In this section we will look at research workflows that involve an HPC component. It is useful to keep your own workflow in mind throughout. Some of the steps or components we describe may not be relevant to your own workflow and you may have additional steps or components but, hopefully, the general ideas will make sense and help you analyse your own workflow.
What do we mean by workflow here? In this case, we mean the individual components and steps you take from starting a piece of work to generating actual data that you can use to “do” research. As this is an HPC course, we are assuming that the use of HPC is an integral part of your workflow.

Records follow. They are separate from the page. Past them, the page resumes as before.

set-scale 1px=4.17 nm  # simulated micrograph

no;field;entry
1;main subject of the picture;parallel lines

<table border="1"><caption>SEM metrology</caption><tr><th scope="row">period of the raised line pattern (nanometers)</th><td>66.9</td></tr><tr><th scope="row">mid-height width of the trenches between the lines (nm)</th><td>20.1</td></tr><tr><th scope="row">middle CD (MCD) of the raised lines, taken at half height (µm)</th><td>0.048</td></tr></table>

As an example, consider the following simple workflow to explore the effect of defects in a crystal structure (we know that this is simplified and does not contain all the steps that might be interesting):
- Step 1: Source crystal structure from experimental data or previous modelling studies
- Step 2: Convert crystal structure into input format for modelling using VASP
- Step 3: Define the input parameters for the planned calculations
- Step 4: Upload the input files for the VASP calculations to the HPC system
- Step 5: Run geometry relaxation on the input system
- Step 6: Analyse output to verify that relaxed (optimised) geometry is reasonable
- Step 7: Run calculations on relaxed structure to generate properties of interest
- Step 8: Download output from HPC system to local resource for analysis
- Step 9: Analyse output from calculations to generate meaningful results for research
Even this overly-simplified example has more steps than you might imagine and you can also see that some steps might be repeated as required during the actual use of this workflow. For example, you may need to try a variety of different input configurations for any of the calculations to obtain a reasonable model of the system of interest.
Your workflow
Talk to your neighbour (or rubber duck) and explain your research workflow. In particular, try to break it down into separate steps or components. Which of the components are the most time consuming and why? Why do the components have to be in the order you have described them?
What is worth optimising?
When thinking about your workflow, you should try and assess which components are the most time consuming - this may not be a single component, your workflow could have multiple components with similar lengths.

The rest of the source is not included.